And, he notes, “I get recognized in public airports a lot: ‘You’re the dictionary guy!’”

He’s also a voluble guy who during a tour of the Merriam-Webster offices reels off a wealth of information on the company’s history, pointing out vintage copies of old dictionaries and describing how the process for entering new words, or removing old ones whose use is outdated, has evolved over time.

It can take years for a new word to make its way into an updated version of the dictionary, and only after a rigorous review procedure that can involve multiple editors and executives. The building has a huge paper morgue where hundreds of thousands — perhaps millions — of old paper “citation files,” marked by hand and stamped by different editors, testify to how words once made their way into different Merriam-Webster editions.
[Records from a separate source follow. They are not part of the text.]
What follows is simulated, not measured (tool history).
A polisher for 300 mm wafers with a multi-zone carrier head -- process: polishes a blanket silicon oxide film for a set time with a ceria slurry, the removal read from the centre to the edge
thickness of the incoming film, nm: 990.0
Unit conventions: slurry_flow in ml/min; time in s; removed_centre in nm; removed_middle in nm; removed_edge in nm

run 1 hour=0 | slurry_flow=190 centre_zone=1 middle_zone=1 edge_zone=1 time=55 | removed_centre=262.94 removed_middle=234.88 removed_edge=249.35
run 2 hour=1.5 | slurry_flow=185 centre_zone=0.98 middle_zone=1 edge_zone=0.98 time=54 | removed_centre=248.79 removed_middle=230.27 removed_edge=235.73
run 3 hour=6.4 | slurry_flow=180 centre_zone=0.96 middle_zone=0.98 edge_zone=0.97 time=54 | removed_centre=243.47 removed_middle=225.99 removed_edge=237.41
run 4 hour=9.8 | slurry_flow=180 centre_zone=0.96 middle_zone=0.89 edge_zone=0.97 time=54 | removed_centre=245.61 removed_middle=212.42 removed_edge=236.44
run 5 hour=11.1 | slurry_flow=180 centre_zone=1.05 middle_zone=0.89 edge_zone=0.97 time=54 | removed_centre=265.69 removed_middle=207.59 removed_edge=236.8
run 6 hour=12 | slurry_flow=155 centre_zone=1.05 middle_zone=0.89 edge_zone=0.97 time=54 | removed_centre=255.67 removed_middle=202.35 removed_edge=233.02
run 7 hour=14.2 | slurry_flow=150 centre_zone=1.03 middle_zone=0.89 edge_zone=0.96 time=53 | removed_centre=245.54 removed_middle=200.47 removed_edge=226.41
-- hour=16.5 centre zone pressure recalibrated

Peter Sokolowski, editor at large at Merriam-Webster, says he feels fortunate still to be doing a job he loves after 30 years at the Springfield dictionary company. A number of other American dictionary companies have folded during that time, something he calls “a joyless turns of events.” STAFF PHOTO/CAROL LOLLIS

These days, new words can make it into print when editors believe they’ve become a full part of public discourse, while words that Merriam-Webster sees as driven by public interest can end up on its website as a “Word of the Year,” which in turn can generate news stories.

“I find it ceaselessly interesting the way this all circles around,” he said.

Sokolowski has a busy work schedule, but he’s got plenty of other things going on in his life. He’s a freelance writer who’s currently writing a book on the history of the English language dictionary; a substitute jazz show host on New England Public Media; and a jazz trumpeter who has played in a number of swing bands over the years.

And if he’s saddened that a number of other American dictionary companies have folded in the last 20-odd years — “That’s a joyless turn of events and a sign of an unhealthy industry” — he feels very fortunate he’s been able to stay at a job he enjoys and can pursue his other interests.

“When I was 18 and starting at UMass, I was a French major, played in a band, and had a jazz show,” he said. “Now I’m 54 and my interests haven’t changed. I do the same thing … I have to pinch myself.”